The tragedy of Pamela and her father is that they seem to be – until now – forgotton figures in history. How did you come to hear of them?
I read about Pamela's murder in a small footnote in a biography of the American journalist, and author of Red Star Over China, Edgar Snow. It simply said that Pamela had been a neighbour of the Snow's, had been brutally murdered in January 1937, dumped at the nearby Fox Tower and that sex, opium and foreigners behaving badly were thought to be involved but that the case was never solved.
What type of records, materials and archives did you call upon in the research of the book? Were they relatively accessible? How long did the whole process take?
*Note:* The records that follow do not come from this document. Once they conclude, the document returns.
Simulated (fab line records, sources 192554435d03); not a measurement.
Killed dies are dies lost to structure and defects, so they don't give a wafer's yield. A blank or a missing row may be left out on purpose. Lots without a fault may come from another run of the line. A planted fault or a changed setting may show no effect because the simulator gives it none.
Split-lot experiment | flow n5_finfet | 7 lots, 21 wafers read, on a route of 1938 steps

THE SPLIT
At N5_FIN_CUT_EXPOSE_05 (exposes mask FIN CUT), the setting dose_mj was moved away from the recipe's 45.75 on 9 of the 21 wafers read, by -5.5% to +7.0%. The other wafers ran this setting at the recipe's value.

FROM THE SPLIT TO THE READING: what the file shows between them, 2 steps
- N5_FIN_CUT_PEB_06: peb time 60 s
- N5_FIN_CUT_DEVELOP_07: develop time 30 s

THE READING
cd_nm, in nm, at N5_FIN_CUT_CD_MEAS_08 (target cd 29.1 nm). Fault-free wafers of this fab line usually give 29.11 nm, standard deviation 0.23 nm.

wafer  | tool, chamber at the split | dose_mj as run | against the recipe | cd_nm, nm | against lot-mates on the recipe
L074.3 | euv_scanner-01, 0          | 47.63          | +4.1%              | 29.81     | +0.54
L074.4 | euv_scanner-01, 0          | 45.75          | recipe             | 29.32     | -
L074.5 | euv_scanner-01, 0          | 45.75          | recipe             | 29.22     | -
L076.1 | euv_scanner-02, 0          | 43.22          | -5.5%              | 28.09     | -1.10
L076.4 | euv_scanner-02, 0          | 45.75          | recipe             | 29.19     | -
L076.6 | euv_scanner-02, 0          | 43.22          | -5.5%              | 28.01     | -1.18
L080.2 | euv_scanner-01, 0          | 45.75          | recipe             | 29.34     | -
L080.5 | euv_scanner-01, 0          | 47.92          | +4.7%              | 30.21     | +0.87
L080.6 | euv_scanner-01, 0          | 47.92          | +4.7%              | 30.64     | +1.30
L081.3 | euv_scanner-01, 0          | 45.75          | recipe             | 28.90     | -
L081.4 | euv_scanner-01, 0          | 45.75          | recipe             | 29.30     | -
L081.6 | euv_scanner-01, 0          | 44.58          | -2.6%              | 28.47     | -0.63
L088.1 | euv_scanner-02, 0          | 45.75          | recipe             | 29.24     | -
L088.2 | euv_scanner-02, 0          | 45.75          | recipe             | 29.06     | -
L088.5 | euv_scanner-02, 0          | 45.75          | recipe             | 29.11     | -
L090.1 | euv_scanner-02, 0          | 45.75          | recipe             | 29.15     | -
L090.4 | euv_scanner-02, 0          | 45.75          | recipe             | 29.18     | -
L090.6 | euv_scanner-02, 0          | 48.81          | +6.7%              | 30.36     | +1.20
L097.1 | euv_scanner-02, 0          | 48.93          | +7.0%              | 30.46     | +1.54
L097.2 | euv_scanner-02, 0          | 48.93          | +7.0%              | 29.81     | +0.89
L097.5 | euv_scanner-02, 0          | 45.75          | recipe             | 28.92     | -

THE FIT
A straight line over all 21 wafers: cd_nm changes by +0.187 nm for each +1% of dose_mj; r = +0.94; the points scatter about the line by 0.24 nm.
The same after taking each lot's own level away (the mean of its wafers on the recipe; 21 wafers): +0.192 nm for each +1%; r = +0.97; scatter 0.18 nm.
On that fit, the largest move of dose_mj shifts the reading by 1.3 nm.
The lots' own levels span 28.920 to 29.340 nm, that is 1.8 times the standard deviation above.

I dug out all the newspaper articles from the time first - it was a cause célèbre and the most infamous murder in Peking for years. I found the original autopsy notes and some other diplomatic correspondence in American and British archives. However, my 'eureka' moment was when I was browsing in the UK's National Archives in Kew and found the uncatalogued notes of a private investigation by Pamela's father that, when I cross-referenced it with what else I knew and had discovered convinced me that the killer had been identified but that the paperwork had been overlooked as the papers arrived in London in 1943 when the British had even bigger things to worry about...like winning the war.
For a tale that's over 70 years old, it's remarkably vivid to read. How much color and background did Werner's notes provide, as opposed to creative license on your part?
He provided an awful lot of colour and background detail in his papers as did the newspaper reports of the time. I also spoke to about half a dozen people still alive who knew Pamela - they're all in their 90s now. I did add descriptions and, hopefully, good and accurate colour of 1930s Peking from my own research. However, there are no invented characters, locations, clues or suspects - it's all true and there's footnotes at the back for anyone who wants to go and look up the original papers.
The lead up to the true horror of the details of Pamela's violent death mirrors the encroaching violence and changes in old Beijing. Can you talk a little about some of the parallels?
Stalin said that one death is a tragedy and a million a statistic. I think that Pamela's gruesome murder crystallised the fears of many Pekingers, both Chinese and foreign, as it became evident that the Japanese were about to invade. China and the world were on the edge - everyone knew the end was coming and that things would get bad, but they had no idea just how bad things would get.
It is also true that many foreigners at the time did think that the Japanese invasion and defeat of China might not be a bad thing - that it would "clean up" China. Certainly many in the British community were insistent that a Chinese be found guilty of Pamela's murder to preserve British, or 'white', face in China even as it became increasingly obvious that this was a foreigner-on-foreigner crime.
What initially drew you to the sad tale of the Werners?
It was the symbolism of Pamela as one tragedy that preceded the massive tragedy of the Sino-Japanese and World war. It was also the case that I felt that Pamela should be remembered - she was 19, she was innocent, she didn't deserve to die and be mutilated in 1937. I didn't realise then that I'd find an answer to the crime.
I was horrified by the number of obstacles the police, British consul and ultimately FCO put in the way of justice for Pamela. It's a relief that that the book brings a degree of justice, however belated – was that something that spurred you on in your writing?
Unsolved murders disrupt natural justice and Pamela's was a symbol of the slide from civilisation into barbarism that engulfed pretty much all China by the autumn of 1937. Apart from me nobody cared about Pamela anymore - it was too long ago and, I would suggest, the FO and British establishment in China today, as then, would place commercial concerns ahead of any need for truth and justice. Bureaucrats and diplomats remain aloof and largely uncaring organisations and individuals when they feel their own position and equilibrium is threatened.
For those familiar with modern day Beijing, where can we go to re-walk some of the routes and roads described in the story, what's there now?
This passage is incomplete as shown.